There’s this unresolved question over at Yahoo! Answers, which I would like to answer here in this space. Here’s the question:
Should the Philippine government order the removal of manufacturing plants/factories along the Pasig River?
It’s pretty obvious government and even private sector initiatives to clean up the Pasig River have failed to achieve the desire result. Pasig River remains dirty. There are no indications things will be improving soon.
There are reports of “green” projects meant to reverse the river’s polluted state. Private companies are supposedly contributing money to a common fund meant to be used to save Pasig river.
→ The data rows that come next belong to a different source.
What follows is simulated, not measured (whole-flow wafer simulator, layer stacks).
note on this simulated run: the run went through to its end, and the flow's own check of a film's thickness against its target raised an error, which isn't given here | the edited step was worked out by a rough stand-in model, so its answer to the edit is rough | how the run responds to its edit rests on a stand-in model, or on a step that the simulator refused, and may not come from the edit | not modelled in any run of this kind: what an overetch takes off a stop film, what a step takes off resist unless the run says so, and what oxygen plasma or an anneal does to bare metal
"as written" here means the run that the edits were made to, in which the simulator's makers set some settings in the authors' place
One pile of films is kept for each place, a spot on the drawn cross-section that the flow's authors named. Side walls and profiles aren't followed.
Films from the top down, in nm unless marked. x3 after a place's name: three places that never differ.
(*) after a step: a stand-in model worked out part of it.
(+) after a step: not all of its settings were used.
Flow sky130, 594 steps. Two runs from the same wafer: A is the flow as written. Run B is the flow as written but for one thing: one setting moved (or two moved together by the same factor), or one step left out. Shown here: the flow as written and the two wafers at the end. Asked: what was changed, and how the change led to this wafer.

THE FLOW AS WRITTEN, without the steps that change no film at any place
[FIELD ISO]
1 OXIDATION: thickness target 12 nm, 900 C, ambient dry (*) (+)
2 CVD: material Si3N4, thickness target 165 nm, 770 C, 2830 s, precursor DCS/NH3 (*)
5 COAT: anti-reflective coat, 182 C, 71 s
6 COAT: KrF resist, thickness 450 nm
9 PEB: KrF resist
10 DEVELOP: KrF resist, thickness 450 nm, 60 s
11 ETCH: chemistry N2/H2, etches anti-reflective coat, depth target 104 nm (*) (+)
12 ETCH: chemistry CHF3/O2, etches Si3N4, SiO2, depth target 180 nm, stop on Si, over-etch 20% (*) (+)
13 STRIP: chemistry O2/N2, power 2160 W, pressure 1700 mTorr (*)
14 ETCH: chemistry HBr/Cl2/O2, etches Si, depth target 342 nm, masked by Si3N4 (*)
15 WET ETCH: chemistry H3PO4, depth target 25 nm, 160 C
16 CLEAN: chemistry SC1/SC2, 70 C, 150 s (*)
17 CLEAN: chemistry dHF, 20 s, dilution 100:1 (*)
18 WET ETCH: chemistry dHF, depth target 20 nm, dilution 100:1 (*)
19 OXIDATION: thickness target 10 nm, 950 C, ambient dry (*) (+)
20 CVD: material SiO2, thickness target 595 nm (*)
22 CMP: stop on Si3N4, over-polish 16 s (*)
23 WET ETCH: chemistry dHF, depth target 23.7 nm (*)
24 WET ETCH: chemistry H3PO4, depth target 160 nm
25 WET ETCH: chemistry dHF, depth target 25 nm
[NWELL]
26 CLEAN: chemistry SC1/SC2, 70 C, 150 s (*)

In my opinion, these are all just publicity stunts meant to soften the negative reputation of many of the companies operating along the river.
Should the government just remove these companies’ plants/factories located along the river?
Here’s my answer:
It cannot be denied that manufacturing plants and factories located along the stretch of Pasig River and its tributaries are responsible for the pollution in this body of water that connects Laguna de Bay to Manila Bay.
It is only in recent years and only after “environmental awareness” and “going green” became buzzwords that companies responsible for these facilities started adjusting their operations to minimize their impact on the environment. Since then much has already been done to arrest further deterioration of the river. Unfortunately, all efforts toward this done came too little too late.
Personally, I feel ongoing efforts to rehabilitate the river are largely cosmetic and carried out more as a way to cleanse the image and reputations of these companies.
Unilever Philippines has this to say about its “green” efforts:
Our factory in Paco is at the heart of the city of Manila straddling between small tributaries of the Pasig River. The dreadful state and realities of the river are things we see and smell everyday, particularly during the summer months. Pasig River is a 25-km waterway stretching between Laguna de Bay and Manila Bay. It has been a vital part of the history and fortunes of Manila. The object of our campaign is to reverse the fortunes of a dying river and sustain the life of a threatened lake such as Laguna de Bay.
And here are some news reports on supposed clean up efforts done by various private and government entities.
Now let’s point out the obvious. Clean ups like those highlighted in the foregoing reports are nothing but band-aid solutions. I’m not even sure if the word “solution” should even be used to describe them.
I also can’t imagine how doing something so small can address a problem so big. We need only consider the fact that some of these companies continue to produce stuff that eventually find their way into our sewerage systems, esteros and ultimately to Pasig River.
There’s also that nagging question about the credibility of certain initiatives supposedly being carried out for the river’s benefit.
So should the government just order the removal of plants and factories along Pasig River?
The ideal answer would be a resounding yes. Why even bother to hold Pasig River fun runs, pick-and-shovel clean up drives and other marketing-driven “green” initiatives when these efforts do not directly hit the source of pollutants.
Why not just remove the source of pollution from the affected area?